Psychological Statistics

Statistics has a wide variety of uses in the behavioral sciences.  It is useful to divide statistics into descriptive and inferential statistics.  Descriptive statistics describes a sample of subjects.  Inferential statistics uses In the behavioral sciences, the subjects are usually people, but they could be schools or other organizations, they could be neurons or other parts of the brain, and so on.  In any case, you usually have a population that you are interested in (perhaps all humans on Earth, or maybe all children between the ages of 2 and 10 in the United States, and so on), and you have data on a sample from that population.

The proper descriptive statistics to use depend on how the variable is measured.  Some variables are numeric, and of these, some are continuous and some not.  For example, height, weight, IQ and income are continuous (or so close to continuous that it doesn’t matter) while number of siblings is discrete.  When a variable is numeric, you want measures of its central tendency (e.g. the mean, median, trimmed mean, or mode), spread (e.g. standard deviation, range, or interquartile range), and shape (skewness and kurtosis.  Other variables are categorical, and these can either be ordered or nominal.  Ordered variables (also called ordinal) have an order, while nominal variables do not.  For both of these, a frequency table may be useful.  For ordinal variables the range is also useful.
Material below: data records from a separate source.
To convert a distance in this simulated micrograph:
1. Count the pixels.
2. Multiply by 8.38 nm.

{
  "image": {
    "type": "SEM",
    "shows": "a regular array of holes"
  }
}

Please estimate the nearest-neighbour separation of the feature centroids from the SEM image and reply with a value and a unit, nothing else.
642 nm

There are also descriptive statistics about the relationship among variables.  These include the correlation and its variants, which are useful for numeric variables, and crosstabulation tables, which are useful for categorical variables.   When there are more than two variables, descriptive statistics include factor analysis (which is used for uncovering latent traits), multi-dimensional scaling, cluster analysis (which tells which groups of subjects are “near” each other), and others.

Inferential statistics are used to test hypotheses.  Research in the behavioral sciences often involves null hypothesis significance testing.  This process has its critics, but is very widely used.  To do NHST, you first set up a null hypothesis, which is nearly always some variation on “nothing is going on”.  For example, the null hypothesis might be that boys and girls have equal IQs, or that there is no relationship between height and depression.  Then you see if your data is likely to have arisen if the null hypothesis is true. 

There are a huge variety of inferential statistical techniques.  Regression (including ordinary regression, logistic regression and Poisson regression) tries to find the relationship between a dependent variable and one or more independent variables. T-tests and analysis of variance see whether different groups of subjects differ on a numeric variable.  Mixed models are often used when the variables are not independent (for example, when you are looking at the effectiveness of teaching methods, and students are in classes, which are in schools).

This is just an introduction to the use of statistics in behavioral sciences.  There are a huge variety of methods, and each has its pitfalls and benefits.